All aspects of management demand that we be good salespeople. All consumer products companies are devoted to, and at some level “controlled by,” the KING. Have we not all been taught that yes, the “CUSTOMER IS KING?” In an effort to illustrate the customers’ importance, these regal soles have also been granted the supreme status of “always being right.”

Have you ever known of anyone who could even come close to always being right? Are you kidding? No way on God’s green earth! I believe we all realize these axioms are based on a generalized philosophy of one’s approach to doing business. Problems only arise when we accept these values in literal form rather than general form. You guessed it! There’s a group of individuals who currently expect us to accept this adage in “very literal terms.” Yes, it is a majority of our current and future customers.

I have no problem accepting these ideals in their intended context and frame of reference. Nordstrom, as well as many others, have outperformed their peers for years by bringing a much greater sense of focus and priority to meeting the needs of their customers.

In the legal system, there is a standard litmus test that all contracts must pass to be considered valid. The standard that has withstood centuries of litigation is: for a contract to be valid, benefit to both parties must be established. A contract that only benefits one party will never hold up in a court of law. If you look at it from a purely legal perspective, just how right are all of these customers?

The customer is, in fact, always right, with the following exceptions: in the case of being misinformed or being misguided. Misinformed or misguided? Impossible your might say!?!

THE MISINFORMED

These are the customers with whom we hold the greatest opportunity to evoke positive changes. It is certainly not their fault that they are, or choose to be, so poorly informed. Look upon it as your civic duty and a public service to show them the light. Let’s look at the buyer’s perspective.

In most cases, from their perspective, the defining element in any sale or contract seems most often to be focused on price. Price is a very tangible and precise medium in the negotiation process. Your customers will hound you about price at the beginning, middle, and end of many of your presentations. Within reason, we must certainly be competitive in this arena. I also believe that for the highly skilled professional, pricing issues are very rarely the defining element. This is where we must become the teacher, to assist the misinformed.

If price were the only issue, half of America’s economy will not, could not, would not, exist. In the absence of price considerations, quality, service, performance, confidence and personal relationships guide the vast majority of all business relationships. All too often, we allow our customers to emphasize and overstate pricing issues, as compared to true value issues associated with the balance of “the contract.”

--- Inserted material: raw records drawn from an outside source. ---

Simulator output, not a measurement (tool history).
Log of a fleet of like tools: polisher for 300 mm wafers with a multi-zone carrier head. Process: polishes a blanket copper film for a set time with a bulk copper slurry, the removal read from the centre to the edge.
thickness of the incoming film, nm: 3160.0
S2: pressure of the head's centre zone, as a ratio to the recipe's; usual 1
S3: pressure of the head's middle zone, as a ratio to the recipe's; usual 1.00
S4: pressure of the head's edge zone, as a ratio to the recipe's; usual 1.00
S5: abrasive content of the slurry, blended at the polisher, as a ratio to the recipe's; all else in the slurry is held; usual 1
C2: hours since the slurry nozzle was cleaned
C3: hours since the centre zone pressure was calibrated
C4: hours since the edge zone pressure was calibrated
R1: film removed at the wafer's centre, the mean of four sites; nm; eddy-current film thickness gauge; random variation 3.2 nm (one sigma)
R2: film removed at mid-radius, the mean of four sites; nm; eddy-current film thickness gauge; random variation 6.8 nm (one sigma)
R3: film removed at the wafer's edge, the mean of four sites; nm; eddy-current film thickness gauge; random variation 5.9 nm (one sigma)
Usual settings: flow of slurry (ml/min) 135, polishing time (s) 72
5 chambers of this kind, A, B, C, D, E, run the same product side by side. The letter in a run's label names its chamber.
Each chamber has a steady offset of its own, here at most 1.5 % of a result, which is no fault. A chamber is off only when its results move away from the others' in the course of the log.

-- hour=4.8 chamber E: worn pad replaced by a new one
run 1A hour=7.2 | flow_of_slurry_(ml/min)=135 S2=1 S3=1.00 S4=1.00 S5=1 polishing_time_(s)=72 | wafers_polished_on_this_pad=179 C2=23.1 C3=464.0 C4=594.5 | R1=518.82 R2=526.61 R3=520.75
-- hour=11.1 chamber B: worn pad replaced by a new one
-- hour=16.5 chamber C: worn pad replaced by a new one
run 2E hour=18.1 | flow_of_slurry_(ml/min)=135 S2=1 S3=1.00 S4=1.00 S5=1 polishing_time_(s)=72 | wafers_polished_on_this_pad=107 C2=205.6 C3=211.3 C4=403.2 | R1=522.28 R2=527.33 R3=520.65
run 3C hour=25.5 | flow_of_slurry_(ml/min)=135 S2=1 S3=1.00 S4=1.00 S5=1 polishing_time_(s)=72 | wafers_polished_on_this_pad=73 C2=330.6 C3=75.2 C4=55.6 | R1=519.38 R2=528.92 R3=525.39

If a product costs $1, what is its actual cost if, in fact, it is never received? In this scenario, would free provide additional value? Creating “added value” seems to be the buzzword of the new century. I’m not sure that anything has been added, such as octane to gasoline, but I do suggest that we need to be able to define and establish true value to our customers. Yes, our customers need to be better informed. We are in a position to do so, and the only ones willing to do it.

If price is a much more precise and tangible factor, how do we better define these secondary features and benefits, bringing similar clarity and definition? Ahhhh, this is where selling becomes pure. This is also what will define and protect salespeople in the new economy.

By nature of the buying and selling relationship, we must do a better job of bringing significant definition to the role we play, its value, and its priority.

If I had to define a single factor, one that translates to more sales in American business, it would be – without question – relationships. Fortunately, loyalty based solely on performance and established mutual benefit will rule in the buying and selling of commerce in the United States. Relationships suggest an understanding of the mutual value relating to service, confidence, performance, and in many cases, quality as well.

The problem comes in our ability to quantify this value. I believe many of us side step this most important of opportunities. Few of us wish to self promote, particularly to individuals with whom we enjoy a strong working relationship. It may become easier to allow them to focus on price, and hope that these “other considerations” will assist in a fortuitous outcome and conclusion. Come on. Are you truly willing to bank your fortunes on the potentially misinformed? If so, it may be time to get out of sales.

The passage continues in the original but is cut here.